Kyu C. Lee is a movie producer, entrepreneur and CEO. With 10 years experience at Sony Pictures Entertainment he’s overseen movies including Spider-Man, 007, and Hitch, to name a few. We caught up with the talented film producer to talk about his career, experiences, and the future of Korean film…

Kyu C. Lee interview by Jenny Medlicott

Hey Kyu, thank you so much for taking the time out (of what I’m sure is a very busy schedule) to chat with me today. To kick things off, how are you, what have you been up to lately?

I’ve just really been focusing on developing, maintaining momentum and managing our companies, Artist Company and Artist Studio, the past several months.  It’s definitely been a magic carpet ride with Squid Game, The Silent Sea and All of Us Are Dead – an absolute thrill to have our talent, Lee Jung-jae, Jung Woo-sung and Cho Yi-hyun receive their well deserved recognition!
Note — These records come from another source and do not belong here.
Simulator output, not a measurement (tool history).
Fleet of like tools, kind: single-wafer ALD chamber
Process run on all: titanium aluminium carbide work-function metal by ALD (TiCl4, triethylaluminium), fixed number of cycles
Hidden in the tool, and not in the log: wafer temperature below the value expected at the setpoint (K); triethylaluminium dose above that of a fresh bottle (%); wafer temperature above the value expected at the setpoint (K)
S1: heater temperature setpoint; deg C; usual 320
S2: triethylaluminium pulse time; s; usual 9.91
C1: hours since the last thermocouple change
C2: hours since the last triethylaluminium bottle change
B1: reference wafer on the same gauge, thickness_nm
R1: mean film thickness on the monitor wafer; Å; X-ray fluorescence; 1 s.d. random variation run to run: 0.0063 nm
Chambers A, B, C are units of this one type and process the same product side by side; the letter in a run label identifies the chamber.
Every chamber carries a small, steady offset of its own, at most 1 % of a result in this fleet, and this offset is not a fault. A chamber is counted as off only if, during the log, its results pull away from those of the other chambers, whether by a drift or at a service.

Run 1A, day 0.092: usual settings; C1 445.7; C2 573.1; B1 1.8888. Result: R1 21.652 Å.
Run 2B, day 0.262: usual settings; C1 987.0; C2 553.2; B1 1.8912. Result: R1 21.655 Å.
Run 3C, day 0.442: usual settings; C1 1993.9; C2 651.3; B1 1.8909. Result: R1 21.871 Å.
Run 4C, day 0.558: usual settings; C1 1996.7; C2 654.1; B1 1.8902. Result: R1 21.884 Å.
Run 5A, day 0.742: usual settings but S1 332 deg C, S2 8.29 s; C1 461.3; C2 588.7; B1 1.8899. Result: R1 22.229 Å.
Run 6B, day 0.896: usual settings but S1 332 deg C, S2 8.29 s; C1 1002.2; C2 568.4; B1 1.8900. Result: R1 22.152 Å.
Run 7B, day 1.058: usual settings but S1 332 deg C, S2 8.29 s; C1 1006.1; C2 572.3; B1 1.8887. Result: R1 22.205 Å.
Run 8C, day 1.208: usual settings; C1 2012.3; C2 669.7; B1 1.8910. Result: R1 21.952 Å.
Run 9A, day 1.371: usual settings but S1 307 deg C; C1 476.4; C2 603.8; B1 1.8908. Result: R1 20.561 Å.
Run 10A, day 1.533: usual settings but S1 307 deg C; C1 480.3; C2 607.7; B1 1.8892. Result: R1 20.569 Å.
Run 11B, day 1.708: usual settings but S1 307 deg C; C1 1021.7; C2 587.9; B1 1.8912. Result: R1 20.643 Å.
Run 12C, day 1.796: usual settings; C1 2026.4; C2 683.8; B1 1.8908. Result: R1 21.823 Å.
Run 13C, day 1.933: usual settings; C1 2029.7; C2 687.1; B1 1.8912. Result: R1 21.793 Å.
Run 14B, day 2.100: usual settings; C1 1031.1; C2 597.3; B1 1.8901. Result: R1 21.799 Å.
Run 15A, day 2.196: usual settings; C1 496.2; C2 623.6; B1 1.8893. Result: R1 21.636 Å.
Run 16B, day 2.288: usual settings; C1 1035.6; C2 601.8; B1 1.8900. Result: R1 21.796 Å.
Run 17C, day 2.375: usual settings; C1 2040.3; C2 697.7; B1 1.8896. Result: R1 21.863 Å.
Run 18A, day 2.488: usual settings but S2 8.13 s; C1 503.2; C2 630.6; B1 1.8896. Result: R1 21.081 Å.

So how did your career start in the film industry, what were the early days like?

I started as an assistant in the creative advertising department, specifically trailer editorial, supporting the VP of marketing services and our team of editors. It was the very beginning of my adulthood and professional career, so everything was exciting.  I was super naive and just really inspired, motivated and blessed to work for a legendary company – often running into personalities you could only see on TV!  It was surreal..

Obviously you spent a long time at Sony Pictures Entertainment, your IMDB profile describes you as a veteran – how did it feel to leave after so many years at Sony?

Yes, 10 years in fact.  Leaving Sony was like leaving home for the first time or graduating from college – bittersweet?  It was also quite scary because I was leaving such an awesome job. But I also wanted to challenge myself and test my limits.

You’ve overseen some pretty huge titles throughout your career, what was it like to work on so many huge names? Any favourite moments?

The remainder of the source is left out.